Investors looking at farming want to see certain things. "They look at the structure and how risk is managed. They want to see evidence of plans to cope with the growth challenges".

"Typically a corporate farm business had all its assets in a single sector -- today that mainly means dairy although some operations include beef and lamb farms. They can be geographically diverse," Heer says.

Although there are diversified corporate farms, having focus means farm managers can set up repeatable systems and win economies of scale.

The move to corporate farming is closely linked to New Zealand's shift from sheep and beef production to dairy. Growing animals for meat requires fewer people and less on-farm infrastructure.

Heer says converting land from meat production to dairy is costly. If a piece of land previously used for meat farming costs a few million dollars, it will typically cost that much again to get it ready for dairy. The good news is the spending tends to happen in the local community. Dairy farming also creates more jobs and that also pumps more money into communities.

The flip side of this equation is that operating cashflow returns for dairy farms are considerably stronger.

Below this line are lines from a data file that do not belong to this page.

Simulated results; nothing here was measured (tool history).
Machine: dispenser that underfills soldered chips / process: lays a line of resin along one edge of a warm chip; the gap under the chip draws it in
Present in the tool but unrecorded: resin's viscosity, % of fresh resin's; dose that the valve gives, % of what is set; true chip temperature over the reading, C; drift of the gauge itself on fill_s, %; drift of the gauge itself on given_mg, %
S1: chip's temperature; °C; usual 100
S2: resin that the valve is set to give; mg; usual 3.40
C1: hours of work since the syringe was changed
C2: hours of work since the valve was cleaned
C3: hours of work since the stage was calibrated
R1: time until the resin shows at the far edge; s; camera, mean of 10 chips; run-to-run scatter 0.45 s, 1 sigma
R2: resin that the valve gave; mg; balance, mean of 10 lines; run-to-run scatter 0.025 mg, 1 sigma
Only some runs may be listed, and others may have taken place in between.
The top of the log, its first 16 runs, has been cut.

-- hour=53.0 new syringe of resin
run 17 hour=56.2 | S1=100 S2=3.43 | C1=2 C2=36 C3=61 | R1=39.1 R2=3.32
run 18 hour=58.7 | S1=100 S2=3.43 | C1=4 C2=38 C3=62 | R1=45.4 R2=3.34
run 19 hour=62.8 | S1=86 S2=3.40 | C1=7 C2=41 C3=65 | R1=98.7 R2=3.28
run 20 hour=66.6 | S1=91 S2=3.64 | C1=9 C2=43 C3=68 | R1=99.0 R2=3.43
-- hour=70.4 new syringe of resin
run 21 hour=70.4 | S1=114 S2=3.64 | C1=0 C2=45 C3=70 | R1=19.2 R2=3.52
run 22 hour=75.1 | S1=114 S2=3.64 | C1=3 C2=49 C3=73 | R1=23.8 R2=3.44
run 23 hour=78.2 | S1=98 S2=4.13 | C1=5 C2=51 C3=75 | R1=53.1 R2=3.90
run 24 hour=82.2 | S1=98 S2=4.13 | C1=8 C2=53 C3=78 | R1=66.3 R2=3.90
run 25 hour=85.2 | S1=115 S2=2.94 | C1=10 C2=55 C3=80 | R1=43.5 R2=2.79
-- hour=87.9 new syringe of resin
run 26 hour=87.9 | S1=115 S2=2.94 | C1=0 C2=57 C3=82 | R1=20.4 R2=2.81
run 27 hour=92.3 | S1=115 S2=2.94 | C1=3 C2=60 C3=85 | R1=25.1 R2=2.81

Heer says it's important to create a balance between increased productivity and environmental sustainability. He says the ASB talked to farmer customers who have made it clear they are keen to maintain standards, but are concerned about the cost of upgrading systems, protecting waterways and other environmental improvements.

The bank came up with the Rural Environmental Compliance Loan to help farmers make the necessary improvements. It's a low-cost loan. Heer says it is effectively a not-for-profit. The bank priced it at the ASB's cost of funding with no customer margins.

Heer says the ASB had two goals when it set up the loan: "We wanted to provide low-cost funding to help farmers become compliant with environmental regulations. Ultimately this helps them with their global competitive advantages. At the same time we wanted to increase the level of conversation between the bank and farmers over environmental issues".

Farmers can borrow up to $200,000 over five years from the scheme. ASB launched the loan a year ago and in the first 12 months it has funded 412 projects for a total of $50 million.